BARCELONA -- Microsoft is set to release an initial beta for its System Center Service Manager, a product that was scrapped last year and reengineered from scratch by an entirely new technical team.
At a TechEd 2008 Europe session here this week, Michael Nappi, product unit manager at Microsoft's management and services division, said System Center Service Manager beta 1 will arrive in either late November or early December. There will be a second beta in mid-summer 2009, which will be feature complete.
Microsoft considers Service Manager to be a highly strategic product. Its goal is to automate and streamline IT operations. Version 1.0 of the product will have some core objectives, including the ability to deliver business rules and compliance information to one place within System Center.
There will be a set of automated processes based on Microsoft Operations Framework and ITIL that can get set up out of the box, Nappi said. The initial version will also ship with a self-service portal so that end users can initiate actions into the IT environment.
The product will be fully integrated with other System Center platforms, such as Operations Manager (SCOM) and Configuration Manager (SCCM).
A Configuration Management Database (CMDB) based on SQL Server 2008 will offer a modeled report of the IT environment. Information that feeds into the CMDB is customizable through templates. The platform will also be extensible in that ISVs can build on Service Manager using a software development kit (SDK) that Microsoft will make available.
Process packs to be included
The CMDB itself will represent IT assets as configuration items and incident change requests as work items. There are connections that map data sources within the CMDB, and the SDK will enable IT shops or ISVs to build connectors to other data sources. The connectors will be ready in the first beta, said Charles Chase, group product manager at Microsoft.

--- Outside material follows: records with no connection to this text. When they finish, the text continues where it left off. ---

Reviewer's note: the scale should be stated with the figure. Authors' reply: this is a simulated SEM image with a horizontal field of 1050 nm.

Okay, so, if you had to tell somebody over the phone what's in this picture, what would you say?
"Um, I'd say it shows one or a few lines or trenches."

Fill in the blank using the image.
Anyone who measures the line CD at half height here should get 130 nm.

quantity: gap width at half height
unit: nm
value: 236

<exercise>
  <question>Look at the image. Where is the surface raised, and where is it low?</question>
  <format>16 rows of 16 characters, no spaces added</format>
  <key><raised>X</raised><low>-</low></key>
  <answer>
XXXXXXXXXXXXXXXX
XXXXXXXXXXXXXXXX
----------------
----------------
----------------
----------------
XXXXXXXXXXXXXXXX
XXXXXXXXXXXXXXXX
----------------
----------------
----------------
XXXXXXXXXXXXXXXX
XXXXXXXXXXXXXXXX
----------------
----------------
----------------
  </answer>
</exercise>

When Service Manager ultimately ships, it will include a number of process packs, such as incident management, problem management, change management, service management, configuration management, user self service, and service desk reporting and administration.
Chase said Microsoft has tried to make the first beta as feature complete as possible. IT administrators will be able to run incident and change management functions, create templates to classify, route and isolate incidents. There will also be workflows to track changes.
"You can add stages for review, track movements," Chase said. "Information is filled in using templates."
Other Service Manager features
Other items in Service Manager are queues, which are groups that accept types of incidents, and notifications that facilitate communication between IT and end users.
In the initial beta version, the SCCM inventory will be accessible by the CMDB. In the final product there will be similar integration with SCOM, where alerts from SCOM can be passed to the CMDB for remediation.
The second beta will add the self-service portal. This is an ASP.net application with a set of Web functions. It will support global announcements and knowledge base articles. Further, it will integrate with Microsoft's Identity Lifecycle Manager for things such as password reset, and SCCM for user software provisioning.
Nappi said Microsoft is working on connectors to other vendors' management systems, such as CA's Unicenter or HP's Openview. Microsoft has yet to decide which ones it will integrate with first and on what time schedule.
Some IT managers who have followed the rise and fall and resurrection of Microsoft's System Center Service Manager are impressed with the progress. "It looks promising, straightforward and simple," said Aran De Boer, an applications manager at De Friesland Zorgverzekeraar, a Leeuwarden, Netherlands-based health insurance company. "It's certainly better than what we have now."
For IT shops that are already using big management systems, a changeover would require a lot of thought and planning. Kongsberg Defence and Aerospace, for example, has HP's Openview installed. "It's a big deal to change systems," said Christian Haugan, an IT manager at the Kongsberg, Norway-based company. "But I like the user interface, the self-service feature for end users and the integration with System Center."